2016’s (government-goosed) 1.6% GDP “growth” was the lowest since…drum roll please…2009, at the heart of the Financial Crisis; whilst 2017’s first quarter “growth” of just 0.7% (compared to the Fed’s initial forecast of 3.5%) was the worst since the first quarter of 2015 – when the reported 0.5% “growth” was deemed “wrong”; and thus, “double seasonally adjusted” to make it “right.” In other words, the first quarter of 2017 would have been significantly lower if said “double seasonal adjusting” wasn’t utilized to goose it higher.
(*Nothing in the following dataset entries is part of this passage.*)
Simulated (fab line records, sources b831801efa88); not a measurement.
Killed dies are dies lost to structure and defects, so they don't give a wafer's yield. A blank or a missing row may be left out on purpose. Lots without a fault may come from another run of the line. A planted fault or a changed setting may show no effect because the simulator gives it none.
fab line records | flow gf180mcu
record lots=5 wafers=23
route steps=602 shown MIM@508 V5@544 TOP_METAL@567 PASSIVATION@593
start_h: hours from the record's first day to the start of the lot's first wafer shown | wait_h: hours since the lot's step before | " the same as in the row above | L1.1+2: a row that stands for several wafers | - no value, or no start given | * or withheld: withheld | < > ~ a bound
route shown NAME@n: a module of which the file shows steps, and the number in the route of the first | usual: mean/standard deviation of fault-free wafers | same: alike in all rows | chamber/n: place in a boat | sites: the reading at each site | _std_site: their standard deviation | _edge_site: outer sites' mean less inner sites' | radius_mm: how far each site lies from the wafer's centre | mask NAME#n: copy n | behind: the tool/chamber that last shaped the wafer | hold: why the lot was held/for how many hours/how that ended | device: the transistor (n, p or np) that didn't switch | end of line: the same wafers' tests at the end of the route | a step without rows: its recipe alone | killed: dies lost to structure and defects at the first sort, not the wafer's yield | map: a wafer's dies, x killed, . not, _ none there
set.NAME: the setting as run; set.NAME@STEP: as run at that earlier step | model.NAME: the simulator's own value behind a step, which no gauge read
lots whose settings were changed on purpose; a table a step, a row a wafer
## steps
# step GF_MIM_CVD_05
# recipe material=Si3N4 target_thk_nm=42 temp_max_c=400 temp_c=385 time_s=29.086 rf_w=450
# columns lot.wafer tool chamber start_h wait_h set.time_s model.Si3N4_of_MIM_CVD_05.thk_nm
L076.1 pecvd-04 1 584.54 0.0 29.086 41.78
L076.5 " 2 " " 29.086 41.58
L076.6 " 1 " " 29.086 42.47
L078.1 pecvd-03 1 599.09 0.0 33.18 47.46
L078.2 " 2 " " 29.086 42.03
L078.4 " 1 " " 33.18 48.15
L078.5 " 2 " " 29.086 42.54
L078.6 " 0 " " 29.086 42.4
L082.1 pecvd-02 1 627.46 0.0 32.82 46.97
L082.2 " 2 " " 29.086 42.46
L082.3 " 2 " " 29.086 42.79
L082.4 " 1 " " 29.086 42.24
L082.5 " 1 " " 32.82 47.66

That said, the past week’s horrific economic data may well push the final tally into negative territory irrespective, as all subsequent March data releases have been negative; particularly, construction spending (negative 0.2%) and personal consumption (zero).  But don’t worry, the Fed has made its initial forecast for second quarter GDP growth; which, despite not a shred of logic behind it, or evidence to support it, is – I kid you not…wait for it…4.3%!  And please don’t consider yesterday’s horrifying April automobile sales “bloodbath”; or collapsing oil prices, as OPEC’s fraudulent “production cut” implodes upon the world’s largest revenue-producing industry.  Or, for that matter, Trump’s failure to “repeal and replace” Obamacare; propose a viable tax cut plan; or even outline the “yuugge” fiscal stimulus that’s supposed to “reflate” the rapidly dying economy.  You know, the “reasons” why the stock market has been propelled since the election to dotcom-like valuations and sentiment.

Before I get to today’s principal topic – mere hours before the Fed issues its newest; and likely, far more dovish than anticipated policy statement – consider just how egregious the most recent Precious Metal attack has been; which, irrespective, leaves dollar-priced gold and silver 9% and 7% higher for the year, respectively.  Not to mention, 20% and 25%, respectively, from their December 2015 lows.

On April 13th – one week after the U.S. attacked Syria, and three days before it sent a nuclear-powered warship to North Korea – gold and silver prices were roughly $1,290/oz and $18.50/oz, compared to their recently-upwardly-breached 200 week moving averages of $1,239/oz and $17.89/oz, respectively.  “Coincidentally,” the Cartel, as of April 18th, had established its largest-ever (naked) silver short position.  Which, as we learned on Friday, they’ve started to aggressively unwind.  However, in the process, they’ve knocked paper silver down – in true “COMEX 101” manipulative fashion; amidst the most violently PiMBEEB news flow imaginable; by 9% since, whilst gold – still, well above its 200 week moving average – declined less than 3% (and the HUI, FYI, 13%).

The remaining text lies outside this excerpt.